As the Cryptoasset and NFT space continues to grow and evolve, us as tax advisors are keen to provide compliance and technical advice and allow our clients (both individuals and businesses) to plan ahead with the peace of mind they are accurately reporting the relevant and necessary details to HM Revenue and Customs.
The key areas we identify as needing immediate review and clarification are the reporting requirements from a Capital gains tax perspective; ownership and accessibility of Cryptoassets at an Inheritance tax reporting stage and guidance on Non-Fungible Tokens from both a trading and an investment perspective.
The CIOT has made its representation for the Autumn Statement 2023, and also completed the submission response to the recent HM Revenue and Customs consultations on Decentralised Finance (Defi) and the need to reform the regulation framework.

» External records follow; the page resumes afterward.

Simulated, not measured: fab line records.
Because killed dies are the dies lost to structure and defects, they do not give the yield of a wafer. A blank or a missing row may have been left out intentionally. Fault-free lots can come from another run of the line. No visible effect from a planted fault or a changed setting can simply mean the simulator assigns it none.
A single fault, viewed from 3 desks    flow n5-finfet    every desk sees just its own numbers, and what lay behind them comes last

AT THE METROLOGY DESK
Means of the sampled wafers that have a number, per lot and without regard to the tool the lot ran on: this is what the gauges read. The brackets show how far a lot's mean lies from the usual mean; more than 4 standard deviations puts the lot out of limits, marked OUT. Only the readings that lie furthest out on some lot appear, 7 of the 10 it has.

The key areas in the CIOT’s recommendations where amendments and clarifications are required in respect of Cryptoassets is set out below:
Classification of Cryptoassets
There is a need for and importance that the legislation to be amended to expressively cover and confirm the tax treatment of Cryptoassets. The CIOT’s recommendation is to classify Cryptoassets as a distinct form of property which is completely separate from the current personal property categories. Considering the taxes mentioned below plus ensuing Corporation tax and Stamp duty is also addressed accordingly.
A clear definition for the basis of determining the location of Cryptoassets is required within the legislation. To enable a consistent approach to be taken when considering the UK tax treatment of such assets.
Value Added Tax
The situs and use of Cryptoassets must be addressed within the VAT legislation, at present there is a lack of guidance which in turn causes great uncertainty of the accurate taxation of this asset class.
A revision to the current ‘badges of trade’ should be implemented to help clarify which Cryptoasset activities constitutes Trading income and which activities will be classed and taxed as Miscellaneous revenue.
For Cryptoassets to be included as ‘qualifying investments’ within the Inheritance Tax Act, which will ensure and enable relief for estates in such cases as a fall in value and where access keys have been lost.
Capital Gains Tax
The unique nature of Cryptoassets must be acknowledged with the capital gains tax section of the legislation, allowing for a shift away from the current comparison to ‘Company Shares. A review should be taken on the current share matching rules being applied to Cryptoasset transactions/disposals*
The need for these areas to be addressed is imperative to achieve the desired outcome when it comes to compliance and accuracy of reporting income, gains, and losses from this asset class. With the proposed changes to the 2024 UK Self-assessment tax return, to include separate reporting pages for Cryptoasset capital disposals.
Whilst we agree with the CIOT proposals in general, we are aware that it comments on separating the reporting of wallets held by clients. Whilst it may support a measure to simplify reporting from a CGT perspective it could also reduce the accuracy and underlying base cost value of each of the Cryptoassets held.
This will need to be followed with separate reporting pages relevant to each of the tax areas mentioned above. Whilst the accuracy of reporting is a key element of the proposed changes, they also look to achieve and establish a framework that allows for understanding, encourages investment, increases public confidence, and support the Cryptoasset ecosystem and move towards the UK becoming a Global Crypto Hub.
Other recent news in the Cryptoasset landscape
From 8th October 2023, new FCA regulations in respect of marketing and promotions have been introduced in the UK by amendments made to the Financial Promotions Order (FPO).
Qualifying Cryptoassets have been added to the list of ‘controlled investments’ in the FPO and from 8th October 2023 there will be limit routes available to communicate a financial promotion in the UK which relates to qualifying Cryptoassets.
It should be noted that Non-Fungible Tokens (NFTs) are currently out of the scope of the new regime.